Points to consider when designing functions:
1. Understand your function’s use with reference to the end user’s interaction. Does it perform a singular, efficient task that serves its role in the overall scheme? A SRP (Single Responsibility Principle) design approach should be your aim.
2. Gauge the performance of a function as it integrates with the entire system. A function that overall does little can end up costing as much as a function programmed for a more complex task. Serverless billing is based on compute time, not how simple the function is. Avoid splitting up of services into smaller functions that offer little value.
3. Don’t reinvent the wheel. Utilize open-source tools for your use case if available.
4. The choice of programming language has a compounding effect on how well the system performs. Interpreted languages like Python, NodeJS perform better than compiler-based languages such as Java, C#.
5. Dependency between functions should be minimal. One functional update shouldn’t affect other services in the process. Using libraries that require updates to all functions negates the idea of a non-monolithic design.
6. Micro-service design is asynchronous. The possibility of failure is always looming. Implementing a Dead Letter Queue (DLQ) captures those events that have failed and can be processed later.
7. Keep synchronous functions to a minimum.
Security Blunders:
Security is a critical issue because a distributed serverless design increases the points of potential security breaches. The responsibility of maintaining the security of your code and data lies in your hands, not those of your cloud service provider. AWS provides VPC and API authorization for the sole purpose of securing your architecture. However, their effective implementation is your responsibility.
These areas commonly compromise security:
1. Not following the “least privilege” ideology when assigning permissions to functions is a very common issue. Providing specific access ensures that a service/function cannot do anything else than what it was designed to perform.
2. Secrets stored as plain text in environment variables. It’s important to always encrypt your environment variable’s values. Fetching them during cold starts and invalidating every few minutes is one way to solve this issue.

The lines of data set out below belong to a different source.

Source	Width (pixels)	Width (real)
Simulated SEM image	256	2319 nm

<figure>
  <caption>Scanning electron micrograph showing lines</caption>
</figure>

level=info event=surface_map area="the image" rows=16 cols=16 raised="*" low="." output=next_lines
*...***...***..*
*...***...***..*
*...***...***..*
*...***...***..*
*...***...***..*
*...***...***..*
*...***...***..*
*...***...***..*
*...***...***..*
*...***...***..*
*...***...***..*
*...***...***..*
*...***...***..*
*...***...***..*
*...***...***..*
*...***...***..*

3. Using third-party libraries that fail to meet optimal security requirements to shield your system from attacks is also another common vulnerability.
Storage and Data Access:
There are a variety of ways to store your data, either manipulated or transformed. The scope of managing data and its security patterns get broader when you have a distributed system. Data retrieval and write patterns can have a powerful impact on your system depending on how you strategize their storage.
These practices cause poor performance of a function and affect data security:
1. Using the same relational database for all functions. Each micro-service may perform better had it been given an appropriate database to work with. A service using NoSQL database will perform vastly better for key-value based data type than a relational database. Explore performance metrics with GraphQL, Relational, and NoSQL for the data type you are working with.
2. Data shared directly between microservices instead of using APIs. Accessing from data sources via APIs ensures security as it maintains a centralized approach for data flow.
Consider implementing a CQRS (Command Query Response Segregation) architecture for a data store. It dictates the reads being done by queries and writes done by commands. This approach provides security, scalability, and performance.
Too Little Done For Observability and Monitoring:
Serverless systems are known for not providing accessible feedback. Logging at the functional level is needed to view how each service interacts with one another and proactive monitoring prevents imminent failure and ensures system resiliency.
Common pitfalls when dealing with monitoring:
1. Not setting up logging tools can create a disaster when something fails. This hides the point of failure and the problem will continue to occur until identified. An ELK stack (Elastisearch, Logstash and Kibana) or Splunk provides just the solution for logging a distributed system.
2. Failure to periodically monitor baseline parameters. Some example parameters for AWS services we recommend monitoring are:
a. For Lambda: error rate, throttle count, regional concurrency.
b. For SQS: Message age.
c. For API Gateway: Success rate, 4XX rates, 5XX rates.
d. Alerts and flow rate for event processing pipelines. Eg Kinesis, DynamoDB streams.
3. The setup of tracing tools at the time of function implementation isn’t done in most cases. Tracing tells you where your flow is broken and the latency at each step. Zipkin & Jaeger are the popular open-source tools designed specifically for this.
Overthinking about Vendor Lock-In:
Developing using a specific cloud platform can lead to questioning how dependent the architecture is on that specific provider. The less reliant you are on your service provider’s products, the more agile you can be on moving between cloud platforms. Having a clear idea of what works well for the system and the ultimate end goal of your product can help alleviate this pain point.
What to think about when designing on the cloud with a vendor:
1. Choose a programming language that is popularly supported by other providers.
2. Evaluate the trade-offs between cost and ease of implementation when choosing a cloud-specific service to one that is cloud-agnostic. For instance, to set up tracing when using AWS X-ray, the functional setup works well on AWS (obviously), but a service such as Epsagon is agentless and comes with various third-party integrations that you may require for your functions.
At the end of the day, concerns about vendor lock-in boil down to cost and performance. A cloud-specific service may couple better with your architecture and be a more cost-efficient path to your end goal than using a third-party service that works with all providers. Though if you wish to retain the ability to move between vendors, then it’s worth evaluating what matters most, as you should be confident in your initial serverless architecture.